Avvo has a First Amendment right to use a lawyer’s publically-available information to generate advertising revenue for itself, the district court for the Northern District of Illinois held on September 12.
As we’ve explained before, Avvo’s business model works like this:
- Avvo creates “profile pages” of individual lawyers using publically-available data;
- then, Avvo collects a fee from lawyers to allow them to put ads for their practices on the profile pages of lawyers who don’t pay the fee — and the lawyer profiles where the paid ads appear are those of head-to-head competitors;
- then, if you are the target of this shake-down tactic, you can pay a fee to keep Avvo from putting ads for your competitors on your profile page.
Nice, right?
“Non-commercial” speech
And it’s all protected by strict constitutional scrutiny as non-commercial free speech, said the district court, in dismissing the putative class action of an Illinois lawyer who said that Avvo’s gambit violated state law by using his identity for commercial purposes without his permission.
In granting Avvo’s motion to dismiss, the district court said that
[T]o hold otherwise would lead to the unintended result that any entity that publishes truthful newsworthy information about individuals such as teachers, directors and other professionals, such as a newspaper or yellow page directory, would risk civil liability simply because it generated revenue from advertisements placed by others in the same field.
The court viewed the Avvo site as a mere directory, and analogized it to Sports Illustrated magazine: just like the magazine has editorial content plus ads, the Avvo site has non-commercial speech consisting of the lawyer profiles — plus ads. The court reasoned that just as ads do not convert the entire magazine into commercial speech, Avvo’s ads do not “turn the entire attorney directory into commercial speech.”
Money train
So the Avvo juggernaut rolls on. In August, reports Bob Ambrogi’s Law Sites, “a California lawyer dropped his putative class action against Avvo after Avvo brought a motion to strike the complaint under California’s anti-SLAPP law.” Avvo has also successfully torpedoed a 2007 federal class action complaint in Washington and a suit filed in Florida that was later transferred to Washington.
Ambrogi quotes Avvo’s chief legal officer on the company’s win: “This is further validation that publishers like Avvo needn’t obtain the consent of their subjects prior to exercising their First Amendment rights,” said Josh King.

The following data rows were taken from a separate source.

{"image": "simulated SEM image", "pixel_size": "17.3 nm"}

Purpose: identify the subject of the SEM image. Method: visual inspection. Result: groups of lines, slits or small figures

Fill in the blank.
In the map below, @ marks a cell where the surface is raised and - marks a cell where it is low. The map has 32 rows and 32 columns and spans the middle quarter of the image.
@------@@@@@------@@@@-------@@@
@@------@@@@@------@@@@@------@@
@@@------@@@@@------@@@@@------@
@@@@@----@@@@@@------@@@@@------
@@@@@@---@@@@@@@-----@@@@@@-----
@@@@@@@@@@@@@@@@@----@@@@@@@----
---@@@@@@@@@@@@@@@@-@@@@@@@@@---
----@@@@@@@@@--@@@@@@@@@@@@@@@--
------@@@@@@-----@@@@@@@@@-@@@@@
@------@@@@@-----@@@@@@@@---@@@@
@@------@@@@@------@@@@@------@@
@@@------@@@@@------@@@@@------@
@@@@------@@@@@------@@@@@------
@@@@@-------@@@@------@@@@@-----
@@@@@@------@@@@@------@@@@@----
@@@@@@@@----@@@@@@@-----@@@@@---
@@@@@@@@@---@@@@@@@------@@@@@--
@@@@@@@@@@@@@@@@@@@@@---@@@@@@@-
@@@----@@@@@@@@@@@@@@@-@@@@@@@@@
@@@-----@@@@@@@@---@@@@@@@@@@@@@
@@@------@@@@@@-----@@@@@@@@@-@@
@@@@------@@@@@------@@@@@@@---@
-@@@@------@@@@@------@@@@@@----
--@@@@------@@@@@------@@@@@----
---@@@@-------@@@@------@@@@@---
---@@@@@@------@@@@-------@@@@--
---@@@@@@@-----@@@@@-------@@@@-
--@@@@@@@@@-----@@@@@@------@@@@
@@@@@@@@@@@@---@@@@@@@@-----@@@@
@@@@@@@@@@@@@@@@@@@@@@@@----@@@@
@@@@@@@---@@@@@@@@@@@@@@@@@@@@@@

As I reported in February, Avvo has taken my Ohio bar information, found a picture of me (though it is a gorgeous one, I must say), and put up my profile, all without my permission. And there are still four ads for other lawyers on my profile page– so Avvo continues to use my data to make money for itself. No phone book or lawyer directory that I know of has Avvo’s rapacious business model. But as long as courts continue to see Avvo as a mere phone book — or worse, a magazine — it will continue to expand its empire at the expense of lawyers who won’t play along.